Citizen scientists connect with local rivers
It was hard to ignore the orange water running through the town of Durango in August 2015. The Gold King mine spill occurred in Cement Creek, a tributary of the Animas River, causing metals and minerals from the mine to flush into the water.
Mining is something we are all aware of in the West, and part of the West’s history. Because of our mineral-rich, mountainous landscape, extraction will most likely be part of our future. When mining goes right, it makes little impact on the river. However, when things don’t go right, like the Gold King Mine spill, the river is affected.
River Watch Colorado is a statewide citizen science program that monitors water quality to provide data on our rivers. If something goes wrong in our water, like a spill from a mine or an overturned oil truck on the highway, River Watch Colorado and the citizen scientists involved play a small, yet powerful role in the recovery efforts.
Colorado Parks and Wildlife and Colorado Watershed Assembly fund and manage River Watch Colorado. Barb Horn has led the program for more than 25 years, managing data from over 3,000 stations across 300 rivers in Colorado. As a passionate advocate for water testing and sample collections, Barb Horn still organizes and leads the trainings for future volunteers and partners.
River Watch Colorado had a few sites along Cement Creek. The data collected spanned almost 20 years and created a baseline for water quality. When asked about the importance of frequency and duration of River Watch Colorado’s data, Horn jumped to explain, “Think about climate change and the first person who decided to keep temperature. And now, how important is that data?”
When the Animas turned burnt-umber, it was easy to document the color change. Yet agencies involved in the recovery efforts also closely monitored the metals, salinity, dissolved oxygen and acidity levels. River Watch provided the essential water quality data from before the spill. Thanks to River Watch Colorado’s citizen science data, the authorities could tell exactly when the river returned to its baseline levels.
“River Watch is very essential,” said Peter Butler, co-coordinator of the Animas River Stakeholders, and leader in the recovery efforts of the Animas River, “if you don’t know where your water baseline is, you don’t know what you have to get back to.”
Citizen scientists collect data for River Watch the same way at each site. My colleague at the Middle Colorado Watershed Council and I attended the fall training for River Watch to learn the proper way to collect, label, store and ship samples for River Watch. Barb Horn and other trainers taught us everything from standardized cleaning technique to the collection method from a stream to the correct way to titrate dissolved oxygen.
My lab partners ranged from other adult educators, to high-school football players, to middle school students, and amazingly, the material was accessible to everyone. This range of participants is the thread that keeps River Watch going. River Watch strives to educate youth and adults and creates an invested connection to the local water source.
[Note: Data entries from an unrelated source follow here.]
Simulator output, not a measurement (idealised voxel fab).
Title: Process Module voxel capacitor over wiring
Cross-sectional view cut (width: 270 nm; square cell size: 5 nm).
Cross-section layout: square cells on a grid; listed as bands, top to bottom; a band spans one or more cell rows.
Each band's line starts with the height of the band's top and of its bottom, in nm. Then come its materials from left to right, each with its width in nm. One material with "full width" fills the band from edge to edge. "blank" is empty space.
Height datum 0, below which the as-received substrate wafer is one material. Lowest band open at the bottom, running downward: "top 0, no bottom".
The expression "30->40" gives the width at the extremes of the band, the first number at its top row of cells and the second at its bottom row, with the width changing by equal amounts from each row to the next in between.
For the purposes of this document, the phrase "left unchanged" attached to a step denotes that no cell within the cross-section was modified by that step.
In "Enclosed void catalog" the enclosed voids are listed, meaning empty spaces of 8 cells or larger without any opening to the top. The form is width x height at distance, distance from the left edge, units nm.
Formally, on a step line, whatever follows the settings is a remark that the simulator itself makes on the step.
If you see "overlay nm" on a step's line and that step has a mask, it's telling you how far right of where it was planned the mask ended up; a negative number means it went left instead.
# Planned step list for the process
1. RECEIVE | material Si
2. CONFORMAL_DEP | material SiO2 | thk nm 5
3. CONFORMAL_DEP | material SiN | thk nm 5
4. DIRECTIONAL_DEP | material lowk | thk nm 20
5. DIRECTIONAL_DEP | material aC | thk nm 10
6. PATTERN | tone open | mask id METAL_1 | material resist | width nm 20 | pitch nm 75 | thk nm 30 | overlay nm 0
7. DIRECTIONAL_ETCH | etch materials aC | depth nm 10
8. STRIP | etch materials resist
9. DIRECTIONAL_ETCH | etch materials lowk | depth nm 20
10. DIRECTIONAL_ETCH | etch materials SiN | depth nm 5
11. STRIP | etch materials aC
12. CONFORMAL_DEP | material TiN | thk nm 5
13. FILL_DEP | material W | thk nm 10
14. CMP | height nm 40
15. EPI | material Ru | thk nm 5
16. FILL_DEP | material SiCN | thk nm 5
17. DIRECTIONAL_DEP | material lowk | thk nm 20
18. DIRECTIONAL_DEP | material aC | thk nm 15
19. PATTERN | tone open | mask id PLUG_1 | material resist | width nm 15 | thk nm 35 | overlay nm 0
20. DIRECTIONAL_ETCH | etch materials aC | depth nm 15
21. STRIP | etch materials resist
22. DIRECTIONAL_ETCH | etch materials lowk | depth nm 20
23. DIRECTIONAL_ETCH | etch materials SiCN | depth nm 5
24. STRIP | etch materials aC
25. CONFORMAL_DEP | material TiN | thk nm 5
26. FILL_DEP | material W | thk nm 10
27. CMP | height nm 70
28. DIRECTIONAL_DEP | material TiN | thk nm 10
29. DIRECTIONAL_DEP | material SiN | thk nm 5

The Middle Colorado Watershed Council monitors sites around Rifle and other tributaries to the Colorado River in our watershed. Other schools and nonprofits, such as the Roaring Fork Conservancy, monitor sites along the Crystal, Frying Pan and Roaring Fork rivers. Volunteers gather quality baseline data so that if anything might happen to our water, the collected data tracks the changes and helps us to understand when the necessary recovery efforts are successful.
“How do you take care of your own health?” Horn asked. “You get a physical. That is your baseline. River Watch collects baseline data. Almost all other monitoring will be limited in time and space. It will give you snapshots but not the whole story over space and time.”
Ideally, our watershed will not have to use the baseline data in the same way that the Animas River needed to, but the good news is, we have it if we need it.
“The data we collect is preventative,” Horn said, “and provides resiliency for a community. The more information you have, you know when you can bounce back to your quality of life.”
Annie Whetzel is community outreach coordinator for the Middle Colorado Watershed Council.